Thursday, February 2, 2017

The Chinese Mask (Joaquin Hawks #2)

The Chinese Mask, by Bill S. Ballinger
June, 1965  Signet Books

The Joaquin Hawks spy series continues with a second installment that has our “interpid agent” heading deep into China in a sort of Mission: Impossible-esque plot. Whereas the previous volume was sort of a jungle adventure, The Chinese Mask is almost a heist or caper, with Hawks tasked with breaking three Western scientists out of a prison near Peking and getting them to safety.

In the previous book it was made clear that Hawks, a tall, rangy, rakishly-handsome CIA agent, rarely went into “the Orient” on assignment. Now we’re informed that he is getting more missions there – indeed, the entire Joaquin Hawks series takes place in Asian locations – and thus he has increased his already-robust knowledge of languages. Now he’s nearly fluent in Mandarin and other Chinese dialects. I have a hard time relating to Hawks. It would appear that between assignments he’s like the movie Bond, virile and popular with the ladies, yet when on a mission he’s a chameleon who can blend into any surrounding and speak any language. You get the impression that between missions Hawks is more likely to be found in a book-lined study, surrounded by his legion of cats.

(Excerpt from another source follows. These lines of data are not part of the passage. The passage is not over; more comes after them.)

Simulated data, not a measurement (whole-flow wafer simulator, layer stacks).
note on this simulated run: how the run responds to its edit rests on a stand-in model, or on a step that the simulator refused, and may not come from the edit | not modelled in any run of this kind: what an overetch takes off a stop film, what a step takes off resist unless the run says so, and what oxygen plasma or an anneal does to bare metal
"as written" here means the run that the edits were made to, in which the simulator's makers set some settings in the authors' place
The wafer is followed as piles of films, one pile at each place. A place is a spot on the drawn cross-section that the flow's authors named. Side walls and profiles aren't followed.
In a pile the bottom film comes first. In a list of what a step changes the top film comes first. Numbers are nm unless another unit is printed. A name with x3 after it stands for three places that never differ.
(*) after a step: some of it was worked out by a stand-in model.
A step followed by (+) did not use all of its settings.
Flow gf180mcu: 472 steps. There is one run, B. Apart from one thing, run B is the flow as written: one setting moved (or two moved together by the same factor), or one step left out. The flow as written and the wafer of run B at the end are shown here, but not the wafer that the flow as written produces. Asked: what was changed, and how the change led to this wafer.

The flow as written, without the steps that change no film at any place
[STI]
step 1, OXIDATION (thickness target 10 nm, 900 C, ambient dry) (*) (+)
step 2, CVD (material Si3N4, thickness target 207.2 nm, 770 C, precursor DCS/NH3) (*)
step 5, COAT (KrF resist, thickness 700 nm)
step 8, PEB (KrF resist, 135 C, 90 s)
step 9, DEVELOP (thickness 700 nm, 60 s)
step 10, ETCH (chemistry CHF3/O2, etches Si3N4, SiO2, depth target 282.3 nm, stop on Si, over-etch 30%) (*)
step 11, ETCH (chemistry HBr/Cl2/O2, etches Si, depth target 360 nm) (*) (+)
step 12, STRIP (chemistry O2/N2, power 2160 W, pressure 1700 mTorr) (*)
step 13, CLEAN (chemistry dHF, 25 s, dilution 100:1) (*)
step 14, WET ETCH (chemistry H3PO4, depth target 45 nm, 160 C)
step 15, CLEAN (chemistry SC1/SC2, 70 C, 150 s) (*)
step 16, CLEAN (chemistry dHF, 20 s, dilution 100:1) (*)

At any rate he’s called away from his latest good time by Berke, his CIA handler in Los Angeles. Berke’s all riled up about Sensor, a “psycho gas” that can turn people into veritable zombies. Three top nerve gas specialists were working on Sensor in West Germany when they abruptly disappeared behind the Iron Curtain; intel has it that they were recently transferred from Moscow to Peking, where they are kept in a fortress-like prison. Hawks is to spring them or kill them if necessary so that the secrets of the nerve gas cannot be used by the Reds.

Thus Hawks becomes a Swiss jewelry dealer, speaking only French and pretending to be older and in worse shape than he really is, and flies to China. As before Ballinger works in a lot of travelogue and topical detail about China, with characters often relating arcane info via expository dialog. In other words one can tell where Ballinger was certainly influenced by Ian Fleming. However one big difference I’ve noticed about these Paperback Bonds of the ‘60s is that none of them have the personality of the real thing; they are all for the most part ciphers, whereas James Bond lives on the page.

Rather than focus on character, the Paperback Bonds are more about the plot; for example Joaquin Hawks is presented to us as the hero, and he is given a mission, and we read as he pursues that mission at the cost of all else. There are no perodic asides or ruminations about this or that. We do get a bit more detail on Hawks’s past, though, courtesy an arbitrary dream/flashback where he remembers an incident in his youth on the “Lapwai Reservation.” Here it’s noted that Hawks’s father, William, was apparently a tribal leader of the Nez Perce Indians, and instilled in Hawks all sorts of arcane Indian lore. But that’s about it.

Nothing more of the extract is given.